MODERN CHRISTIAN: I don’t know anyone else.

ANCIENT CHRISTIAN: You only know two martyrs?!

MODERN CHRISTIAN Well, by name.

ANCIENT CHRISTIAN: So you only know two.  You don’t know any others.  How is that so?  Do you go to church regularly?

MODERN CHRISTIAN: Yes, every Sunday, and actually Wednesdays too.

ANCIENT CHRISTIAN: So, your churches only see martyrs in the abstract, and do not actually look at their lives in specific.

MODERN CHRISTIAN I guess not….

ANCIENT CHRISTIAN: That is a great loss for your churches.  Not knowing the martyrs and their lives results in a spiritual famine for Christian churches.  In the early Church we always kept their memory in front of us.

MODERN CHRISTIAN: How can you say that?  We have the Bible.

ANCIENT CHRISTIAN: Yes, you do.  But without a real, living, breathing Temple of Christ filled with the Holy Spirit, which these martyrs are, you have lost a large part of what it means to be a body of believers, the body of Christ.  There are several reasons for that.

The martyrs are the strongest witnesses to the Truth, to the Love of Christ which surpasses all human understanding, they help us see our Lord Jesus by recapitulating His death in their bodies and as such become an image of his death, and thus their resurrection will be glorious.  In the Book of Revelation, John says that he “saw under the altar the souls of those who had been slain for the word of God and for the testimony which they held” (Revelation 6:9).  This means the martyrs are so close to our Lord because He is the Lamb that was slain for us on the altar, and there they are right under it.

Why are they so close to Him?  It is because our Lord Jesus said, “No one has greater love than this, to lay down one’s life for one’s friends” (John 15:13), and two verses later, our Lord called His disciples [and by extension us] His friends.  He exemplified this love, and He died for us, so those martyrs who die for Him demonstrate that greatest love He spoke about.

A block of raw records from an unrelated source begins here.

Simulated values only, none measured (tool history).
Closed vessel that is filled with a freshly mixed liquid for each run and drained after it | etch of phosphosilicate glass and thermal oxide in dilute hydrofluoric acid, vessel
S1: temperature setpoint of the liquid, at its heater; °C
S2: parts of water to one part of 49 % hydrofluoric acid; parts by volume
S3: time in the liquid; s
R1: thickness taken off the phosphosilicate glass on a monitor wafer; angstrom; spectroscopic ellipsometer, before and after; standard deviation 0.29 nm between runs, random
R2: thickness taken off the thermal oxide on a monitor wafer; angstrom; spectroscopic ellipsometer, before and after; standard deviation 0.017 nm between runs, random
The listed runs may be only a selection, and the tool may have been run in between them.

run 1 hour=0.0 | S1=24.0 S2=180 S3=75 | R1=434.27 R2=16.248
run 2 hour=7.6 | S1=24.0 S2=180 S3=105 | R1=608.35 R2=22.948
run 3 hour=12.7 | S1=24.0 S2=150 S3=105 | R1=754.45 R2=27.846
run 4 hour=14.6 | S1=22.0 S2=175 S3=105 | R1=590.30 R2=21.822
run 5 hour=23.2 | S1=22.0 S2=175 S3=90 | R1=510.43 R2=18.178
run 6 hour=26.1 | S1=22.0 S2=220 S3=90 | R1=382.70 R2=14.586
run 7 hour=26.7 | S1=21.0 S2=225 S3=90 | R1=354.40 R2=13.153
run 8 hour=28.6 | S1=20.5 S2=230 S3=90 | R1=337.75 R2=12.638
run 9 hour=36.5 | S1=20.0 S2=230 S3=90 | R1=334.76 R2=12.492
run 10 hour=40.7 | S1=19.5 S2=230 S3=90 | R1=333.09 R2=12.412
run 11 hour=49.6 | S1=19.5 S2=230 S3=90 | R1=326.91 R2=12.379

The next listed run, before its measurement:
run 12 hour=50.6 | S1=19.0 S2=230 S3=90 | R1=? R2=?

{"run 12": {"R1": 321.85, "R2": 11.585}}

The word for that type of love in the original Greek language of the New Testament is agape.  This is unconditional love, the type of love that causes a person to sacrifice himself for another.

Something curious happens toward the end of the Gospel of John related to this type of love.

MODERN CHRISTIAN: What’s that?

ANCIENT CHRISTIAN: Our Lord has a conversation with the Apostle Peter, and asks Peter if he loves Him.  Our Lord uses the word agape in His question the first time, but Peter answers with a different Greek word also translated as love, which is philia.  This love is conditional, it is like friendship, but one that is based on something someone has done for you like helped you out in a tough situation or defended you when others attacked you.  Yet our Lord had clearly taught the Apostles to value agape and not only philia which is less than agape.  So our Lord asked him the same question again, and Peter answered the same way again indicating he was not able to offer agape to our Lord, no doubt the painful memory of his denial of Christ the night before His Crucifixion still fresh in his mind.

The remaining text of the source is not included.